Thursday, December 19, 2013

Too many deaths - a poem for forestry workers

Another death this week, this time of a 20-year-old. Here is a poem by New Zealand poet Eileen Duggan, written in the 1930s. It's appalling that eighty years on, it is still utterly relevant for today's forestry workers and their families.

The Bushfeller 
Lord, mind your trees today!
My man is out there clearing.
God send the chips fly safe.
My heart is always fearing. 
And let the axehead hold!
My dreams are all of felling.
He earns our bread far back.
And then there is no telling. 
If he came home at nights
We'd know, but it is only –
We might not even hear –
A man could lie there lonely. 
God, let the trunks fall clear.
He did not choose his calling.
He's young and full of life –
A tree is heavy, falling.
                                    Eileen Duggan

Tuesday, December 3, 2013

Harvey's weta hotels

When Harvey died, I asked people to make donations in his name to Zealandia. Those in charge talked to me and we decided to use the money for weta hotels. Harvey much preferred birds to wetas, but I wanted something relatively permanent that could have his name on it. For various reasons I didn't get to see the finished hotels until today, and they're terrific. There are two of them, standing beside a path through the bush - they're always set up in pairs, close to tree trunks, and there are only six pairs of hotels in the sanctuary. They're made from macrocarpa logs, neatly split and hinged down the middle, so you can open them to see the oblong "rooms" inside, neatly covered with plastic windows. (But please close them again quickly - wetas don't like light.) The wetas get in through holes bored through from the outside, and there were two large ones and a little junior one in residence. (The warmer it gets, the more wetas seem to arrive.) One hotel has a plaque about Harvey, while the other has a very appropriate quote from one of his late poems. Today's brilliant sunshine made taking photos a bit tricky, but we did our best.

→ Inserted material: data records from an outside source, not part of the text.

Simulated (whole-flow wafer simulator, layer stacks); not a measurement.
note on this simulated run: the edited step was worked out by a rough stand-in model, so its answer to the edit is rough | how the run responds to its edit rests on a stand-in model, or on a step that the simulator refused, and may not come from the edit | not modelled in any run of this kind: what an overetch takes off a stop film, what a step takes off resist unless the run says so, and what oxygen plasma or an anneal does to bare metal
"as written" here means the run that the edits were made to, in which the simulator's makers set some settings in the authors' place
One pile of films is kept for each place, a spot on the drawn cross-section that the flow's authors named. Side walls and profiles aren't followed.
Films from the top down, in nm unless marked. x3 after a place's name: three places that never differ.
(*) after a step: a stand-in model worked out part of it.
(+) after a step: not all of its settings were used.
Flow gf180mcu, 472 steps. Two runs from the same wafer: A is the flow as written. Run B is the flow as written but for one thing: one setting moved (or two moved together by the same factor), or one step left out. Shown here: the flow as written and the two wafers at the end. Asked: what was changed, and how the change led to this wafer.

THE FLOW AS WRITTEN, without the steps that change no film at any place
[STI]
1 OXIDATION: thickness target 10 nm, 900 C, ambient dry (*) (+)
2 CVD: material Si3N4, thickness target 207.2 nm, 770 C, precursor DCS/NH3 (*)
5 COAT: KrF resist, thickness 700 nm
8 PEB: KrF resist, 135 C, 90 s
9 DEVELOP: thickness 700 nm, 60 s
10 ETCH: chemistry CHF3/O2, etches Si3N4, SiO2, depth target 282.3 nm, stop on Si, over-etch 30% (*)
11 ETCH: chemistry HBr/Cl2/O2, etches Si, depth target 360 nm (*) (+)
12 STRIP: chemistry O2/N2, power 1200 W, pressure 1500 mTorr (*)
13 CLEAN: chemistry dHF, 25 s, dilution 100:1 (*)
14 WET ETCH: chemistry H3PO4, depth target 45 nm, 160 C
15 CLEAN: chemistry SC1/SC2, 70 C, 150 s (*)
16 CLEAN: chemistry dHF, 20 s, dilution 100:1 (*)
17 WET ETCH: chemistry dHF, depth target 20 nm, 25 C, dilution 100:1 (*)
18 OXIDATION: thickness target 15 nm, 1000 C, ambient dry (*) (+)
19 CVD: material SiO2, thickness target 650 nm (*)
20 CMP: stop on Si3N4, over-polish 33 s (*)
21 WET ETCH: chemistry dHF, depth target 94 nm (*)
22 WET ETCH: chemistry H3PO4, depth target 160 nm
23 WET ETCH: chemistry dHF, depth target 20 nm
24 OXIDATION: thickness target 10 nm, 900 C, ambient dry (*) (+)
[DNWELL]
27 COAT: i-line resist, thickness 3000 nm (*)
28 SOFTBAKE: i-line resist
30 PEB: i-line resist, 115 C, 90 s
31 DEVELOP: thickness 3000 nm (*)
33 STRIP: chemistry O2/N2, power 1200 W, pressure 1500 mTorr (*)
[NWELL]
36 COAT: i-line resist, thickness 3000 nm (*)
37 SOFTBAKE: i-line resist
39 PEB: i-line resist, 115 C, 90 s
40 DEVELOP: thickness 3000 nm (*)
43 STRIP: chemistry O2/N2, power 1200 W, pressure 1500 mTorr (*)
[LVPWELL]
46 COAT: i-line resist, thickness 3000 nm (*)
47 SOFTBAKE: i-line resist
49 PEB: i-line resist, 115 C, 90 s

And here's the whole poem that quote comes from. It was the last one we read at his public memorial service.
Thomas Hardy  
      I notice how finches bend delicate
      dandelion stalks to get at the seeds.

      I notice how the cat sniffs the air 
      before she ventures outside.

      I notice the oak sheds more & more leaves
      & how the wind whirls them into patterns

      I notice the sun 
      rises later each morning

      I know that soon the sun will reverse track.
      I know that one day I will not be here to see that
      happen.

      But let it be known
      here was another man who noticed things.